The adventure-game genre has two salient qualities: puzzles and story. I’ve played titles with great puzzles and crappy stories, and I’ve played ones with amazing stories and awful, boring puzzles. I’ve even played some in which both the puzzles and plots were great, and some where they were both bad. There may be some kind of permutation formula at work here, but that’s not important.

Brightstone Mysteries: Paranormal Hotel by G5 Entertainment
Category: iOS Games
Works With: iPhone, iPad
Price: Free ($6.99 to unlock full game)

Brightstone Mysteries: Paranormal Hotel‘s story and puzzles are neither great nor terrible; it is completely average across the board. That doesn’t mean it’s not worth playing if you need an adventure fix, but it probably shouldn’t be your first choice especially since something like seven Monkey Island games are currently available in the App Store.

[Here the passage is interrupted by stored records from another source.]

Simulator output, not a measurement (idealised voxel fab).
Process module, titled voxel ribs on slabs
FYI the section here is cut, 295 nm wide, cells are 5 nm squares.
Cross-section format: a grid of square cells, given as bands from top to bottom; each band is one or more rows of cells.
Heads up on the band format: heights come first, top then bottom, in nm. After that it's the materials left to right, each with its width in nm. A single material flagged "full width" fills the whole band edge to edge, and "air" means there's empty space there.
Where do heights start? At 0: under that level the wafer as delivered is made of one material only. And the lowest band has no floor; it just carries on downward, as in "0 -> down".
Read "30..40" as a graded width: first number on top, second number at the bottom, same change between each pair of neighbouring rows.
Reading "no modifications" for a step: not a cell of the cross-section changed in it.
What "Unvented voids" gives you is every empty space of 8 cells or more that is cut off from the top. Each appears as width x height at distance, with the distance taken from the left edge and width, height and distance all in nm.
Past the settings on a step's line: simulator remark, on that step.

Regardless, Paranormal Hotel serves its purpose and does what it needs to.

Players take the role of Detective Bridget Brightstone, whose boss interrupts her vacation to send her to a spooky castle/hotel to investigate a case involving a missing necklace. The game drops that premise pretty quickly, though, and replaces it with ghosts and some ancient conspiracies involving the Knights Templar and some Egyptian cultists.

And I think this game has ghosts, too? Maybe? That would justify the “Paranormal” bit in the title, but really what you end up doing is travel through the hotel picking up objects, interviewing people, and solving puzzles.

Brightstone Mysteries: Paranormal Hotel
The game also offers “dialogue options” — which means, “Pick the next thing on the list to say.”

It’s an adventure game, of course, which means that Brightstone has a penchant for picking things up long before their purpose has become apparent, but that’s a trope of the genre and not necessarily a fault of the game. Still, it led to a few instances of me wondering what to do with the ladder I’d just stolen from the courtyard and wondering if it had anything to do with the fax-machine paper I’d picked up on the bridge stretching over the hotel’s moat.

If you’re well-versed in the trappings of the genre, you’ll take all of this very much in stride, but it will probably be confusing to new players. The puzzles are alright, for the most part, although I solved at least one of them just by randomly tapping my screen until the game told me I’d solved it. And I just accepted that and moved on with my life because I had to go figure out what in the world I was supposed to do with the key I’d retrieved from the pot I inexplicably smashed with a hammer in the basement.

What I’m saying is that if the last two paragraphs made any kind of sense to you, you’ll find this game a perfectly adequate diversion. Just don’t expect too much from it.



Brightstone Mysteries: Paranormal HotelGame Name: : Brightstone Mysteries: Paranormal Hotel
The Good: Decent graphics and animations; a really useful hint system that doesn’t give away any more than you ask for.
The Bad: Nothing too special or significant.
The Verdict If you have a hankering for picking up random things and figuring out how to use them in fairly arbitrary ways — and most adventure fans do — then you’re in for a wholly average time.